As blockchain technology continues to evolve, users who want to swap assets between different chains are increasingly dependent on bridges that are prone to problems and attacks. According to Chainalysis, bridge attacks accounted for 69% of all cryptocurrency stolen in 2022, with over $2 billion siphoned away. To address this issue, some blockchain developers are turning to “storage proofs” as a trustless solution.

Storage proofs are a cryptographic method that allows users to “prove” that certain data, transactions, or assets on a blockchain are true or valid, without having to rely on a third party. Eli Ben-Sasson, co-founder of Starkware, the company behind the Starknet blockchain, explains, “Today, you hand over money to third parties to transport over a bridge. Anyone can be lurking, waiting to ambush you and steal money. Storage proofs will let you just press a button and more-or-less teleport liquidity from chain to chain. It’s a dramatic difference.”

Starknet will be the first network to have storage proofs natively integrated, after it goes through a security audit later this year. Currently, Starkware’s Goerli testnet has storage proofs built on it by a team called Herodotus, so project developers can experiment with the new setup. Storage proofs aim to enable “trustless” cross-chain bridges, using cryptography to eliminate the need for third-party “oracles” to track assets between chains.
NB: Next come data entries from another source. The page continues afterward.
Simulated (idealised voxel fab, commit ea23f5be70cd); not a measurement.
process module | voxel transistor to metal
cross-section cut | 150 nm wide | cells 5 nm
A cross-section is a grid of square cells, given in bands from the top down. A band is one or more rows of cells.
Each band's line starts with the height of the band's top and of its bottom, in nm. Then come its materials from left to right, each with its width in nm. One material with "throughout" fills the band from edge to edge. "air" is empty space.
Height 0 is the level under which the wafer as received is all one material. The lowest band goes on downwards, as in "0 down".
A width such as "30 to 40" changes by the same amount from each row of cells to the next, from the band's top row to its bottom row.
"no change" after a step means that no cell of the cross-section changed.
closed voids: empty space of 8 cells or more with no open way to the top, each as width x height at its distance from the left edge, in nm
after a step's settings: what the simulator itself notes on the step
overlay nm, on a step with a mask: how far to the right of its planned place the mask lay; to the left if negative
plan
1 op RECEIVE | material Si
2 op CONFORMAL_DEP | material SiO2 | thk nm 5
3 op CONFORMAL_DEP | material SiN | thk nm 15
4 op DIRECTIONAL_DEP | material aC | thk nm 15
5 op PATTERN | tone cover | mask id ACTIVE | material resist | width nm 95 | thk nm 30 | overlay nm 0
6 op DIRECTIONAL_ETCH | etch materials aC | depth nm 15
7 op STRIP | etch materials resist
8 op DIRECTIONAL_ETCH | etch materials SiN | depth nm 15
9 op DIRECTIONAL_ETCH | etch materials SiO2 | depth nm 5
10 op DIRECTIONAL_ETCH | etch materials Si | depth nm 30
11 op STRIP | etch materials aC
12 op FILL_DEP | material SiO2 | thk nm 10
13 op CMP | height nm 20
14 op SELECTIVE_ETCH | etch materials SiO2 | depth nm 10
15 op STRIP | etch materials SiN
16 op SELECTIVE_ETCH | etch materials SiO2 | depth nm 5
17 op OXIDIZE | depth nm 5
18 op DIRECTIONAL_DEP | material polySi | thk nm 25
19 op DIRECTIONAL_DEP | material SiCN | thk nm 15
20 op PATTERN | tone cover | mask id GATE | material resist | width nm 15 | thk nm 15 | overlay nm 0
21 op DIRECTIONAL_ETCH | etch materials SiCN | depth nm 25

The method could be particularly useful for tracking assets between Ethereum and its growing community of “layer 2” chains – faster, cheaper networks that operate alongside Ethereum and rely on bridges to communicate with it and between each other. With storage proofs, users can “prove mathematically – and using the integrity of math – to assert that you indeed own this asset on Ethereum,” Ben-Sasson said. “You don’t need intermediaries, you just need the power of math.”

One team working on storage proofs is Herodotus, which is focused on bringing them to Ethereum’s layer 2 platforms. To make storage proofs more efficient, Starkware turned to zero-knowledge (ZK) cryptography, allowing for smaller and more efficient computation. Kacper Koziol, co-founder of Herodotus, explains, “We can simply prove that it was computed in a valid manner and just do the verification of the computation.”